January 25, 2009

Apache speed and reverse proxies

In our environment we use Apache everywhere. It's PHP integration has so far proven superiour. Now we're dealing with higher loads and we've hit some limitations.

One of the problems we had, is Apache's heaviness. Our apache2 worker processes eat up around 20 Megabytes of memory, and with 3 GB of memory will bring us up to a setting of around 150 MaxClients. Rasmus seems to think that's a pretty high setting, but based off the easy calculation (memory available for apache / size of an apache process) it works out for us.

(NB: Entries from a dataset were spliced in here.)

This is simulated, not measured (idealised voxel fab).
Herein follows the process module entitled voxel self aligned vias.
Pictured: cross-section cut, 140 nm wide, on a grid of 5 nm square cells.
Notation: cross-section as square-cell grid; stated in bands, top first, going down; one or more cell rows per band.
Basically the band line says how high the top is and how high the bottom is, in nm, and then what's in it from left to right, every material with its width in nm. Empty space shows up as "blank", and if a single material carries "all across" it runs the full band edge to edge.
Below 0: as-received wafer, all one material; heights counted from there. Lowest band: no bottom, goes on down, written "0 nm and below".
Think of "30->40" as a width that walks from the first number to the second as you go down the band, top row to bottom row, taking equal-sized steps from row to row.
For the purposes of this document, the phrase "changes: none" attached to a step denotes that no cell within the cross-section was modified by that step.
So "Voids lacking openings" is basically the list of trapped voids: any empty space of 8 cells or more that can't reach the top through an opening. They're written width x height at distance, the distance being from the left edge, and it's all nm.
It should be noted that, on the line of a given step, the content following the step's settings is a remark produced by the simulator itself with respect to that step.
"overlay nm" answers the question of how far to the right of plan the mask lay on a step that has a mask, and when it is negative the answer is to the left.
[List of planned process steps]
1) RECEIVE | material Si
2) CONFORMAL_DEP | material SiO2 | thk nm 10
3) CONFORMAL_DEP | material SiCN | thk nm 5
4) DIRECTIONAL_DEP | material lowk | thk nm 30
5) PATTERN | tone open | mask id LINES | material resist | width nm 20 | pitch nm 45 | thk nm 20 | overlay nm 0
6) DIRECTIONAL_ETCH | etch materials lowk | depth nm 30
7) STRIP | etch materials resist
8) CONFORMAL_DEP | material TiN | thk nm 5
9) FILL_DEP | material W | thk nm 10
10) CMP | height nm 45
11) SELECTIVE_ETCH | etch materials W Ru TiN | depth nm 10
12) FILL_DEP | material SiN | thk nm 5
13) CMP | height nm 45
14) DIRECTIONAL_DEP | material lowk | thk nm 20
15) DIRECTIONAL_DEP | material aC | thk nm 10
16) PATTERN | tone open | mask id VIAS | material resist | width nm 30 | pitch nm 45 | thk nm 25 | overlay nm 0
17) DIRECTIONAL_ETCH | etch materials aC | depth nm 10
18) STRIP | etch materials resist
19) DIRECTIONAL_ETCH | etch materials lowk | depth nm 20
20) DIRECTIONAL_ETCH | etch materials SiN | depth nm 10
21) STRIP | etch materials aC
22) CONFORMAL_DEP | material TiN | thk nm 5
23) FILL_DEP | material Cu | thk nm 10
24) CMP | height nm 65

Effectively this means we can serve approximately this much parallel request on this machine. It is therefore in our greatest benefit to get every response out as quickly as possible, increasing the amount of requests we can handle per second.

Going beyond this 150 number could cause Linux to start using swap. This is bad, because it will add latency to the response, which in turn will result connections staying open longer.

Since we're sending everything over the web, there is a standard latency. Information traveling to the other side of the globe will at least take 67ms because we're restricted to the speed of light. This doesn't even take non-direct routes nor other hardware latency into account. According to Till this all adds up to the time a single Apache process takes up before working on the next request.

The reverse proxy

There are a couple of webservers which seem to be optimized for serving lots of clients. Lighttpd got a lot of traction earlier, but the project seems to have slowed down a lot as the much anticipated 1.5 release has been under development for almost 2 years. nginx seems have taken it's place in terms of disruptiveness. These servers are much more lightweight, and are supposed to be faster in delivery of static files.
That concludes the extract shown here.